He left behind a wife, who he’d married just six months before, his parents, and siblings.

His body was returned to Utah in 1948, and he was buried at Bountiful City Cemetery.

Bev Soter, who was born several years after Mangus passed away, had heard stories about her second cousin growing up.

“Family and country were number one for him,” Soter said.

Soter and another cousin, Joel Murphy, and their families, decided to retrace Mangus’s steps for the 75th anniversary of D-Day. Soter believes it connected them to their long lost relative and gave them a chance to thank him for his service.

“For us to have a relative at such a young age that was brave enough and willing enough to go put his life on the line for his country was just something that my soul won’t let me just let it be a memory,” Soter said.

Murphy says the 508th landed more inland than their counterparts in the amphibious invasion, but they missed many of their targets, most likely because of the weather and heavy fire from the Germans.

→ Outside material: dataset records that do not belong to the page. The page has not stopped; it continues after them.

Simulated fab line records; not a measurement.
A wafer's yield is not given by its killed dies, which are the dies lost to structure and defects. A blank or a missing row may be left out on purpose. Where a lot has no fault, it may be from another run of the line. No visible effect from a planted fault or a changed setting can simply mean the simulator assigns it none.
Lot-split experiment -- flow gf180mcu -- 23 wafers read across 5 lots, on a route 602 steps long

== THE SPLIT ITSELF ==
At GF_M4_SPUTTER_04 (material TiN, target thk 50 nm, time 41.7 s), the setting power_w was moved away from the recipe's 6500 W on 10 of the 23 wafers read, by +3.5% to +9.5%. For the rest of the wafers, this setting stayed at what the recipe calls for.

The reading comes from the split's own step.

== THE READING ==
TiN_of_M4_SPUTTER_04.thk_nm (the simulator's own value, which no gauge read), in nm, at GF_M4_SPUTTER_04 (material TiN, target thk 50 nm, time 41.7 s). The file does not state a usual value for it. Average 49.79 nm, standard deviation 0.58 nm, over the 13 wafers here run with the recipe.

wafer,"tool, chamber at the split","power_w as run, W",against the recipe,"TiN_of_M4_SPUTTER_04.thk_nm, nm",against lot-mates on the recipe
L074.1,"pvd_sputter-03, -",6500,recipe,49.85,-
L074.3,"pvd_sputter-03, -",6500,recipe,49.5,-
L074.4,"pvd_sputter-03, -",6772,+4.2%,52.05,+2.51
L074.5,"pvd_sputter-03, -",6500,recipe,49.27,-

But that may have helped the Allies, as the family learned from their guides.

“Had they not take[n] some of that flack away from some of the other paratroopers that were landing in other areas to protect bridges and major landmarks, then the result might have been different,” Murphy says.

The family will hold a small ceremony at Mangus’s grave tomorrow, the 75th anniversary of his death. The VFW will present the colors and play taps.

On his headstone will be shells and sand from the beaches of Normandy, a reminder the family took from their trip and also of the campaign that took his life.

Murphy is grateful the French still remember the sacrifices of soldiers like Legrand Mangus.

“In all those villages that we drove through and stopped to look at the various monuments, a lot of them to the 508th particularly, to me that means they will never forget,” Murphy says.